Manish Sisodia writes letter from jail questioning PM Modi’s educational qualifications
Jailed former deputy chief minister Manish Sisodia has written an open letter from Delhi’s Tihar prison questioning Prime Minister Narendra Modi’s educational qualification while stressing the need for having an educated person to occupy the country’s top elected post.
This is the latest in a series of attacks by Delhi’s ruling Aam Aadmi Party (AAP) leaders on Modi over his education. The party has doubled down on its campaign over the matter even as the Gujarat high court last week set aside a 2016 order of the central information commissioner (CIC) asking information be provided to AAP leader and Delhi chief minister Arvind Kejriwal about Modi’s university degrees under the Right to Information (RTI) Act.
The court allowed the Gujarat University’s appeal against the CIC’s order and also fined Kejriwal ₹25,000. The court’s verdict came after the AAP intensified its poster war targeting Modi. Posters asking whether the country needed an educated Prime Minister were put up in parts of Delhi on Thursday last.
AAP last month launched the ‘Modi Hatao, Desh Bachao (remove Modi, save nation)’ campaign.
The AAP and Bharatiya Janata Party (BJP) have been at loggerheads over administrative control and governance of the national capital. Tensions between the two intensified in February following Sisodia’s arrest in connection with alleged irregularities in the now-scrapped 2021-22 excise policy.
Kejriwal on Friday posted Sisodia’s letter on Twitter, saying it is addressed to the nation while reiterating a less educated Prime Minister is dangerous for the country. He said Modi does not understand science and the importance of education and that 60,000 schools have been closed. He added it is necessary to have an educated Prime Minister for India’s progress.
Sisodia referred to the progress in science and technology globally and artificial intelligence. He added it was disheartening to listen to the Prime Minister talk about using the gas from drains for making tea. Sisodia said when the Prime Minister says that planes flying above the clouds can escape the radars, he becomes a laughingstock. “Children studying in schools and colleges make fun of him,” Sisodia wrote.

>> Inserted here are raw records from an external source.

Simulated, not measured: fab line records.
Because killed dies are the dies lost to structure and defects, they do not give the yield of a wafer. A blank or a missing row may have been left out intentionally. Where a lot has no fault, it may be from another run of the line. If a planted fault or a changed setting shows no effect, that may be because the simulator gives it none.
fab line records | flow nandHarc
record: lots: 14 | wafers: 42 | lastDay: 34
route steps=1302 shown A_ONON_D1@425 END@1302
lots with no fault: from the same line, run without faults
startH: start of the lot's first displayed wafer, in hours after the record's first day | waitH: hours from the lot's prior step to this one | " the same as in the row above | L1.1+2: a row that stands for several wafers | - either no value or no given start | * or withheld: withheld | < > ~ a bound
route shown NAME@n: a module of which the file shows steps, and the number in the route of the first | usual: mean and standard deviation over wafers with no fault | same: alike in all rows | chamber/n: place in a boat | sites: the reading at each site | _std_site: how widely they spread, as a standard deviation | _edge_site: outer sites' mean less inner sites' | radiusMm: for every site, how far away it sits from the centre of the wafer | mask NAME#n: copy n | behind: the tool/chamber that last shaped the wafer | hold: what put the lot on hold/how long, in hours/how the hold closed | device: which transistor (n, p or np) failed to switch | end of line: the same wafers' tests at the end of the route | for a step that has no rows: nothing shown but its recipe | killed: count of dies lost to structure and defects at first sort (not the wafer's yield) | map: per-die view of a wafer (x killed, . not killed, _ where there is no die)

Sisodia, who was also the education minister before his arrest, said such remarks are dangerous for the country. “The whole world comes to know that the Prime Minister of India is poorly educated, and does not even have the basic knowledge of science,” Sisodia said. He questioned whether a less educated Prime Minister has the capacity to fulfil the dreams of the aspirational youth.
Sisodia said 60,000 government schools have been closed across the country when more should have been opened in line with the population increase. “If the quality of government schools had been raised, then people would have started pulling their children out of private schools and sending them to government schools as is now happening in Delhi.”
Sisodia said it shows that education is not the priority of the government. “How will the country progress when we do not provide good education to our children?” Sisodia said even for the posts of managers in a company, well-educated persons are required. “Should the manager of the country not be educated?”
The AAP has been trying to make inroads beyond its strongholds of Delhi and Punjab, where it is in power, on the back of the work it says it has done to fix the educational and health care systems.
Delhi BJP spokesman Praveen Shankar Kapoor hit back saying India has progressed more under Modi in the last eight years than during Congress’ decades-old rule. “The corruption and scams of the AAP government have come out in the open and Sisodia is in jail for the excise scam.”
He added the AAP has been rattled since the excise scam was exposed. “They are talking nonsense since then to divert attention from the scams. However hard Kejriwal tries to divert attention, he will also go to jail in the excise case because all the money from the scam was grabbed by him.”